The past winter brought some headwinds.

Severe weather in the western United States — including heavy rains in some areas and snow in southern California — hampered purchases for home improvement. Meanwhile, drops in lumber prices have meant Home Depot has had to cut some of its own prices, too.

More crucial are changes in consumer demand.

With many companies in hybrid mode or completely back in the office, many Americans are spending less time at home. And while inflation has ebbed from the crest of last summer, it continues to chew at consumer purchasing power.

In addition, uncertainty continues to hover over the economy, especially with the Federal Reserve signaling a determination to keep raising interest rates.

Purchases of “big-ticket” items are down, either because consumers are cutting back or because they prefer to divvy up projects into smaller, more digestible bites, said company officials.

“There has been a transition period,” said Richard McPhail, Home Depot’s chief financial officer. “We are going to learn a lot over the next few weeks in terms of underlying demand.”

Still, no one is predicting serious trouble for Home Depot. With the job market robust, most household finances are in good shape and most of the company’s customers are homeowners.

The woes in the housing market are not necessarily a problem for the company.

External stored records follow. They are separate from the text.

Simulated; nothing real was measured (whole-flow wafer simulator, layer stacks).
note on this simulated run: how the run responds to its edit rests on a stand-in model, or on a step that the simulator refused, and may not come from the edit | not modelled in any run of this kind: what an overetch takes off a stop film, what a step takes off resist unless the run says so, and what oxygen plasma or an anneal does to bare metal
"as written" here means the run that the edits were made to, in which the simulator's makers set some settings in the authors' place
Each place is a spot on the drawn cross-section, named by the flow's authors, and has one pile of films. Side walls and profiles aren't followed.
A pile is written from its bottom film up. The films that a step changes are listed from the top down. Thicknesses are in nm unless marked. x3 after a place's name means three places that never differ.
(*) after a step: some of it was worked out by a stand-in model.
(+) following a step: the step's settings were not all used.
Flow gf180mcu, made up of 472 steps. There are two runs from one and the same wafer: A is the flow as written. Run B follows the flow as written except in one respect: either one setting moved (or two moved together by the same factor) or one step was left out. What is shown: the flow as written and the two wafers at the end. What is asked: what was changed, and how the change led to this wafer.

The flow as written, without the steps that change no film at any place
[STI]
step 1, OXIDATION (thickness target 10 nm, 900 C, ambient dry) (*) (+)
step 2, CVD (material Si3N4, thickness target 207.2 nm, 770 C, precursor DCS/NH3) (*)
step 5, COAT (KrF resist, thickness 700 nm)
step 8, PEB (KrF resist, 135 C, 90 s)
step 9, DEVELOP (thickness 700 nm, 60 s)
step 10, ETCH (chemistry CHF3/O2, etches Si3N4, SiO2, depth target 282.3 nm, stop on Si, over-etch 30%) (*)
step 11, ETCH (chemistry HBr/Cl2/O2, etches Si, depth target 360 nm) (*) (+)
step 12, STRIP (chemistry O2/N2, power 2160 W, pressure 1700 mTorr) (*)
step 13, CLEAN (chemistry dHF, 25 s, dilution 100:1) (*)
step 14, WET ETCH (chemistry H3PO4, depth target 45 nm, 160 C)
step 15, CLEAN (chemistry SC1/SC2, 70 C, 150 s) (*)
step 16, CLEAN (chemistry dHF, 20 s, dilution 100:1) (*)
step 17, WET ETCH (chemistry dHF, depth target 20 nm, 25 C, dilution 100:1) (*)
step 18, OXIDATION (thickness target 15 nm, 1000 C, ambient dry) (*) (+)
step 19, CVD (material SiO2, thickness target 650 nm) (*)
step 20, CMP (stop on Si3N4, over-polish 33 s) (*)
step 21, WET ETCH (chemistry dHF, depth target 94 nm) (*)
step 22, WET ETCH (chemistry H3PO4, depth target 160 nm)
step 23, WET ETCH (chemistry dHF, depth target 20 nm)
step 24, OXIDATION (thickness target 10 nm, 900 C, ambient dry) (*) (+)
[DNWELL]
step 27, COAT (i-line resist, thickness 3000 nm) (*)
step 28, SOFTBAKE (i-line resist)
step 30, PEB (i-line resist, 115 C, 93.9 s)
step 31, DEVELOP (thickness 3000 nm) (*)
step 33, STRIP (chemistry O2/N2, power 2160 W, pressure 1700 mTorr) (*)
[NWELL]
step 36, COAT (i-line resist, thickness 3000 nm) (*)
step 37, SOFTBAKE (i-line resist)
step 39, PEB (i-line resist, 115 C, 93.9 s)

Relatively few homes are being listed for sale, which is a challenge for potential buyers. The reluctance to sell is partly because the vast majority of Americans with mortgages have loans at less than 6.5% interest. So they hesitate to sell, knowing they’d have a more expensive mortgage for anything else they buy.

But as long-time homeowners — especially for those with older homes — stay put, it’s more likely they will spend money on improvements and maintenance, said analyst Shoggi Ezeizat at Third Bridge. “With a shortage of available homes and many existing homes in need of renovation, the market fundamentals are strong.”

Home Depot stock fell in early trading Tuesday, but partly rebounded. Shares were trading at midday a little above $285. In the past year, shares of Home Depot have traded as high as $339.79 and as low as $266.58.

Analyst Ana Garcia at CFRA said Tuesday her long-term view of Home Depot was positive, but added that the company faced “near-term headwinds.” She lowered her recommendation on the company stock from “buy” to “hold.”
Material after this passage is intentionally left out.